My recent post “Linux is killing Solaris” is surpisingly controversial, if you could infer that by reading the comments on Reddit or watching the split vote on DZone.

I think the critics and naysayers are missing a big point. One tool (htop on linux) is ridiculously easy to read at a glance while the other (prstat on solaris) requires parsing and mental math.

You be the judge. Can you choose the right horse to run this course?

Imagine you’ve got a dozen nodes on the network, each one hosting components of your enterprise message bus. You and your operations folks need visibility into the entire system so that you can tell at a glance whether something is going wrong or not.

One tool is plain text, with row on row of process data, cpu utilization by process, etc. Want to know total CPU usage of the box? Add your processes together! “Well, process A is using 38%, process B is using 13%, and process C is using 4%. Let’s see, 38 + 13 + 4 is 55%. On to the next box!” Twelve console windows into all twelve nodes looking like this:

htop_vs_prstat21.png

Can you tell how much swap space your system is using by looking at this first tool? Nope!

Alternatively, you can look at another tool that’s also plain text in a console, but has simple yet effective color-coded bars that display CPU and memory usage. It looks something like this:

htop_vs_prstat1.png

What’s important here is people. I don’t care if prstat runs twice as fast as htop. I don’t care if htop uses more memory or is less efficient. The fact is, they both run fast enough. What I want is for people to be fast when reading the console.

Our Config Management team is going to have a single monitor with SSH shells open to all the nodes on the network. The monitor will sit in our Ops center and plenty of people will glance at it to see how our system is doing. If even one of them is doing math in their head to get CPU usage on a box, then I’ve failed the usability test. I picked the wrong horse for the course.

So, htop runs on Linux and there’s no mention anywhere on the internet about it being unavailable for Solaris (except here on this blog). Get me used to all the niceties of Linux and I’m not a happy camper when I have to deploy my message bus to Solaris because my quick visual status bars are gone.

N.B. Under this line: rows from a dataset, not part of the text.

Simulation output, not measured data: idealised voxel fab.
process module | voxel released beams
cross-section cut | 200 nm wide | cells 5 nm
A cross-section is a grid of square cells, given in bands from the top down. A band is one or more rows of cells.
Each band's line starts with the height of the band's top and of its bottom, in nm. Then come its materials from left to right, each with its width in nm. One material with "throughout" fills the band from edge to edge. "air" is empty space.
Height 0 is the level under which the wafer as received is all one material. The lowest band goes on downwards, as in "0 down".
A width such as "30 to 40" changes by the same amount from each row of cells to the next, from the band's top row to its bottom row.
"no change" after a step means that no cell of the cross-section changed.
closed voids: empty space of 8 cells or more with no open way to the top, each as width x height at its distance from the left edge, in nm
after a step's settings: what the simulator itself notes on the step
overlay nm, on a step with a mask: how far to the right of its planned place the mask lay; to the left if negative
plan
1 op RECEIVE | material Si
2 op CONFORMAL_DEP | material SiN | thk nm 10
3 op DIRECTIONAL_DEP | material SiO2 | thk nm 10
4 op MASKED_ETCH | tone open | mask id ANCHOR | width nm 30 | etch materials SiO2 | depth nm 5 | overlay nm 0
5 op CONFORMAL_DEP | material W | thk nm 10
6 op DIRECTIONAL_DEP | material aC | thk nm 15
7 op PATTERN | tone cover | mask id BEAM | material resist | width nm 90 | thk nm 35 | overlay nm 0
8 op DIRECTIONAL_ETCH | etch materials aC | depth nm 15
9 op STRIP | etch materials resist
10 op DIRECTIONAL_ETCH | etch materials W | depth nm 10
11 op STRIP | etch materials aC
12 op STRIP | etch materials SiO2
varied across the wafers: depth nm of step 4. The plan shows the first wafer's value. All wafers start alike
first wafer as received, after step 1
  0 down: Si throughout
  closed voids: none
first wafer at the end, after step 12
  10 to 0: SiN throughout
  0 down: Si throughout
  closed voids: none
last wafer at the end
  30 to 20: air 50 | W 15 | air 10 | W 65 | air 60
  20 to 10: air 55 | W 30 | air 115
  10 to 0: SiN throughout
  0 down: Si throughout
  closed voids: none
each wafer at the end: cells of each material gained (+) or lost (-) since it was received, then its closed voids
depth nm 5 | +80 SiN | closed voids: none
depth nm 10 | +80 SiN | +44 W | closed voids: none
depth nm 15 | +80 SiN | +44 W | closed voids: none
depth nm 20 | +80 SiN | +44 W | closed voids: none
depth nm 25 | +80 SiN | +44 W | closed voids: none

This might seem like a trivial thing to get worked up about, but my responsibility as a leading architect at my company is to make things which are simple to run, easy to test, quick to report status, and to remain cognizant of the Ops and business folks that use our system to make money for our company. There’s still a ton of work to do after you’re code complete. Monitoring is one of those non-functional but critical requirements that has to be built in if you want a robust system.

Solaris on x86 was too late. I could never afford Sun hardware at home or for development. So it all went Linux. And it’s not just for me, it’s for a lot of people. That’s why I wrote Linux is killing Solaris. I still think it’s an obvious point missed by no one, yet somehow it managed to stir up enough emotion in people on Reddit and Dzone.